Monday, September 6, 2010

When Twitter Should Take a Back Seat

As Twitter allows us to do more things--segment follower lists, add bling to profile pages and categorize topic-related tweets via hashtags--it's easy to come worship at the altar of Twitter. What can't it do? Twitter is a great communications tool!

Except when it's not.

In honor of Ethics Month, the Public Relations Society of America held a Twitter chat about ethics on September 2 and posted the transcript on their website.

In a recent tweet, I complained how difficult it was to make sense of the transcript as it recorded every retweet announcing the chat beforehand. And the hashtags are all in blue which, when set against the black font of the actual conversation, makes for difficult reading. I guess this is what a transcript, literally defined, is supposed to be. But I didn't read it.

I'm a proud member of PRSA and am less than two months from sitting for my Accreditation in Public Relations exam. As a result, I was eager to read what people had to say about ethics--but then was quickly turned off when I saw how difficult it was to read.

@joederupo replied with a tweet reminding me that an edited transcript (which, I suppose, I was indirectly requesting) might somehow and somewhere intersect with the PRSA Code of Ethics as it pertains to accuracy and transparency.

I think that's a little ridiculous. I'm not here to serve Twitter; Twitter is here to serve me. And if Twitter is supposed to be a communications tool, it should facilitate not inhibit communications.

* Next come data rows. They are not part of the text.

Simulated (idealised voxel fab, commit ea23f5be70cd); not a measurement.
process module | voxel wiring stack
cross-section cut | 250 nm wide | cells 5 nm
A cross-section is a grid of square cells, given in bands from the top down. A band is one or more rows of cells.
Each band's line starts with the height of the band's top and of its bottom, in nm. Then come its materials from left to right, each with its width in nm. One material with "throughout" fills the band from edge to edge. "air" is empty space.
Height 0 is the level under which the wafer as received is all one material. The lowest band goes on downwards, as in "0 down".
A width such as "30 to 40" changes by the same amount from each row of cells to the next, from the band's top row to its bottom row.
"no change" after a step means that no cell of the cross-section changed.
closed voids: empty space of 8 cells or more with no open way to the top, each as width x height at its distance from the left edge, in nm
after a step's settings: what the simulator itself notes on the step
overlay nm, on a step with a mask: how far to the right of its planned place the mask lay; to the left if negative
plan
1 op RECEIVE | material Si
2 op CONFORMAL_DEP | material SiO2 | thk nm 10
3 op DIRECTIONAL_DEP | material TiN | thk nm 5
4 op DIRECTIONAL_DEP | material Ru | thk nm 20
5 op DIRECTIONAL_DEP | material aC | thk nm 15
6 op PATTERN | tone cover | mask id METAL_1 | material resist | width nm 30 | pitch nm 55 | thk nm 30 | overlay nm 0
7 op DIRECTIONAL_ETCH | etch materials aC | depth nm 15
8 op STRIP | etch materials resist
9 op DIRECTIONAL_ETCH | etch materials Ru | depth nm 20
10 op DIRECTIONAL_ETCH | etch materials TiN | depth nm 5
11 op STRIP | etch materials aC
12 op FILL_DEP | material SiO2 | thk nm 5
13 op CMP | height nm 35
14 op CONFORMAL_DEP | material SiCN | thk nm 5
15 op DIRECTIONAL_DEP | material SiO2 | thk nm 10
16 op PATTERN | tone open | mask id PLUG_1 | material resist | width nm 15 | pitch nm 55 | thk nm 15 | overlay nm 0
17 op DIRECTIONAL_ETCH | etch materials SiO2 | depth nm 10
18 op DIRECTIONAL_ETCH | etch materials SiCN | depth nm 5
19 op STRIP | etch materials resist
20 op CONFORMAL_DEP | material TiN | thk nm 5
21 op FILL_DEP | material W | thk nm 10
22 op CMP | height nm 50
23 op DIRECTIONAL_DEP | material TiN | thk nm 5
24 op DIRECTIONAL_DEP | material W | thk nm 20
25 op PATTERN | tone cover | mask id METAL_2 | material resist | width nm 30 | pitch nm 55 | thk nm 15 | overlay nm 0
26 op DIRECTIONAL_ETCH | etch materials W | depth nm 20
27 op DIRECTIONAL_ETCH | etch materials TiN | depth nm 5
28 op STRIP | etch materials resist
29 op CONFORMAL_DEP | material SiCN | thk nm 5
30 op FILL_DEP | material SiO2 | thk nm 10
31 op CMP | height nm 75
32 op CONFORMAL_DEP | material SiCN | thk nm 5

In the late 1990s and early 2000s, if you wanted to be a web designer, you needed to know HTML. Nowadays, WYSIWYG content management software can help get past that problem (even though it's still good to know HTML!).

Similarly, there has to be some way of documenting Twitter chats that doesn't make the reading experience a painful turn-off.

In Hamlet, there was a yammering old man named Polonius who kept talking and talking; he had some memorable lines but most of what he spouted was hot air. Finally, the irritated queen who was forced to listen to Polonius told him: "More matter with less art."